SEPT 7, 2008: Fannie Mae and Freddie Mac are placed in government conservatorship.

SEPT. 15: Lehman Brothers Holdings files for Chapter 11 bankruptcy protection; the largest bankruptcy in U.S. history. At prodding of regulators, Bank of America buys Merrill Lynch & Co. for $50 billion.

SEPT. 20: U.S. Treasury Department submits legislation to Congress for the authority to purchase troubled assets.

SEPT. 21: Goldman Sachs and Morgan Stanley receive permission to become bank holding companies to reduce their financial risk.

SEPT. 25: Washington Mutual Bank becomes biggest-ever U.S. bank failure; JPMorgan Chase acquires its assets.

SEPT. 29: The FDIC agrees to buy the assets of troubled Wachovia Corp., a deal trumped in a matter of days when Wells Fargo says it will by Wachovia without financial assistance from the FDIC.

OCT. 14: The U.S. Treasury announces the Troubled Asset Relief Program to buy capital in financial institutions, eventually making up to $700 billion available.

DEC. 19: U.S. Treasury Department authorizes loans up to $13.4 billion for General Motors and $4 billion for Chrysler from TARP funds.

JAN. 6: Walter Industries shuts down its home-building unit, the well-known Jim Walter Homes, to focus on the coal side of its operations.

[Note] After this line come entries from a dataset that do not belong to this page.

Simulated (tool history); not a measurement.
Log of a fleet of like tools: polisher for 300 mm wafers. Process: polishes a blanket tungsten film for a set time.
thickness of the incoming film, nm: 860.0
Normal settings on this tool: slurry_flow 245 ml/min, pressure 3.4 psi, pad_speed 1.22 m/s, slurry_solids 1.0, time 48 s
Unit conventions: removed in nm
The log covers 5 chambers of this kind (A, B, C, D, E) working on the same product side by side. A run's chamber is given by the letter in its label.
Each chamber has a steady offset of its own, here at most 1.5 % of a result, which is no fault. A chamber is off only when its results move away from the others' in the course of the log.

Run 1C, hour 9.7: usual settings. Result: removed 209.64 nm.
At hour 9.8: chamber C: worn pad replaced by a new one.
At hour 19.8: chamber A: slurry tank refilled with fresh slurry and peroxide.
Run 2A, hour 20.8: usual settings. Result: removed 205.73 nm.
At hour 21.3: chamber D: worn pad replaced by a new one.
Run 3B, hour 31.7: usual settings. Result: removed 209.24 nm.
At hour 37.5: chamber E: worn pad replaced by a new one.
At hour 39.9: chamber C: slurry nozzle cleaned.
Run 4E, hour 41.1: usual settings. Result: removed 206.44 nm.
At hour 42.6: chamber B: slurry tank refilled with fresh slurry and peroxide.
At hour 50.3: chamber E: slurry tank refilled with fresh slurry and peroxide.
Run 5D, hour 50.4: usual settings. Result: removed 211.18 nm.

JAN. 16: Circuit City closes its remaining 567 U.S. stores, including eight in the bay area.

JAN. 27: State Farm says it will pull out of Florida's property insurance market, dropping 1.2 million policies over the next two years.

FEBRUARY: Florida's pension fund plummets to a low of $86.9 billion, down 37 percent from its high of $138.4 billion in September 2007.

FEB. 25: Tampa Bay area home prices took one of the largest one-month tumbles in history, falling 16 percent from December to January in a flurry of foreclosure sales.

MARCH 2: U.S. Treasury and Federal Reserve allow AIG to receive as much as $30 billion of additional capital from the TARP program (while AIG reports a fourth-quarter loss of $61.7 billion and $99 billion loss for all of 2008).

APRIL 3: Walt Disney Co. confirms it has eliminated 1,900 jobs across its U.S. parks division, including 1,400 in Florida.

APRIL 24: Regulators seize control of Eastern Financial Florida Credit Union in Miramar, the biggest federal takeover of a credit union this year.

APRIL 28: General Motors says it will eliminate 1,000 to 1,200 underperforming dealerships.

MAY 13: Continental Airlines confirms it's shutting down its Tampa reservations center, forcing 685 employees into other jobs in the company or out of work.

AUG. 10: Demographers estimate that Florida has lost population year over year for the first time since just after World War II.

AUG. 14: Colonial Bank is seized by regulators and sold to BB&T in the biggest bank failure of the year; the failure comes a week after the collapse of Ocala-based mortgage lender Taylor, Bean & Whitaker.

AUG. 24: Florida's unemployment trust fund runs out of money, begins tapping an emergency federal loan to pay unemployment benefits.